[Math] How to transform points from a plane to a different plane

Question

I have a plane $\Pi_1$ expressed as $ax+by+cy+d=0$ and a different plane $\Pi_2$ expressed as $ex+fy+gz+h=0$.

I am looking for a transformation which rigidly brings points lying on $\Pi_1$ to points lying on $\Pi_2$, i.e. the 2D distance between any two given points on $\Pi_1$ must remain the same when the points are mapped to $\Pi_2$.

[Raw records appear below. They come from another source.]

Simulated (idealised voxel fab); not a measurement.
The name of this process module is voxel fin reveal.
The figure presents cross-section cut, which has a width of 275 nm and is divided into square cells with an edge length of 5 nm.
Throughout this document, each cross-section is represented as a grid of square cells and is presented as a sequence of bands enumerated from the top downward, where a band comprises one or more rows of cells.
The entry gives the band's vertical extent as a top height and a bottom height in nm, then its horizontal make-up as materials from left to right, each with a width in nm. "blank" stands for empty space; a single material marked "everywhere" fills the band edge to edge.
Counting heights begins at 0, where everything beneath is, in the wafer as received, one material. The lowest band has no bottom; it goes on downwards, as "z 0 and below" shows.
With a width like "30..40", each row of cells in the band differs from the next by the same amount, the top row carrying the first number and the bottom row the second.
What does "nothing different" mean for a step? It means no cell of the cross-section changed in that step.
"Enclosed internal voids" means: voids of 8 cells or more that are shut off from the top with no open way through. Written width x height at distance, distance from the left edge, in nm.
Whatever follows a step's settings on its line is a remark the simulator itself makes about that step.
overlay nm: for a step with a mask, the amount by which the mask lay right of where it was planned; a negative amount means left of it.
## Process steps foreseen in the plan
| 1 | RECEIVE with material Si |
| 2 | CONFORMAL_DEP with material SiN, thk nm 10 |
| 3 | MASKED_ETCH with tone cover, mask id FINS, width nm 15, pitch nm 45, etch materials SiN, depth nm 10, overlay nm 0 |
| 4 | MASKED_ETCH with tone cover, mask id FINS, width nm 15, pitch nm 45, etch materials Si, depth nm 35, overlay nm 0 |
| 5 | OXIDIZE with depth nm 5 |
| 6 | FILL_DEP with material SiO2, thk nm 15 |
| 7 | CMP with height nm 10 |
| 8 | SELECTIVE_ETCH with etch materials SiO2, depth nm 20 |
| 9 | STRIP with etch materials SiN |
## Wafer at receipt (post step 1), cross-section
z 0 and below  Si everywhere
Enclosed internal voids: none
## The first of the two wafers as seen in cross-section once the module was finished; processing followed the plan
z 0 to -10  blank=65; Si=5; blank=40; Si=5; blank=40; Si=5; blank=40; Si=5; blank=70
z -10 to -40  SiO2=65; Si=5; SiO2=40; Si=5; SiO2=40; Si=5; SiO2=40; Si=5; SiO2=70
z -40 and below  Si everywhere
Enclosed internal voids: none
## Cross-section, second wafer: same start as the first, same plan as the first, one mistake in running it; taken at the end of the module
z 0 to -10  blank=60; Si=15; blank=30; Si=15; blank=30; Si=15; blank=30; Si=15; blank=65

I know that a point $P_1=(x_1,y_1,z_1)$, which is lying on $\Pi_1$, is mapped by the transformation to $P_2=(x_2,y_2,z_2)$ which lies on $\Pi_2$, is this enough to compute the transformation?

How can I compute it?

Is it an homography?

Answer 1

A distance-preserving map is known as an isometry. Fix $x_0 \in \Pi_1$ and $y_0 \in \Pi_2$. To find an isometry between $\Pi_1$ and $\Pi_2$, mapping $x_0$ to $y_0$, you can follow the following steps:

1. Consider the planes $\Pi'_1$ and $\Pi'_2$ defined by respectively translating $\Pi_1$ by $-x_0$ and $\Pi_2$ by $y_0$ so that they both go through the origin. Equivalently, they are defined by replacing $d$ and $h$ by $0$. Such planes are vector subspaces of $\mathbb{R}^3$.
2. Find orthonormal bases for $\Pi'_1$ and $\Pi'_2$. For each plane, this can be done by finding two non-parallel vectors in the plane and applying the Gram-Schmidt procedure.
3. Define a linear transformation $T : \Pi_1' \to \Pi_2'$ defined by mapping one orthonormal basis to the other. Such a map will necessarily be an isometry.
4. The affine map $x \mapsto y_0 + T(x - x_0)$ will an isometry from $\Pi_1$ to $\Pi_2$, mapping $x_0$ to $y_0$.

In fact, this method will generate all possible isometries between these planes, as the Mazur-Ulam theorem implies.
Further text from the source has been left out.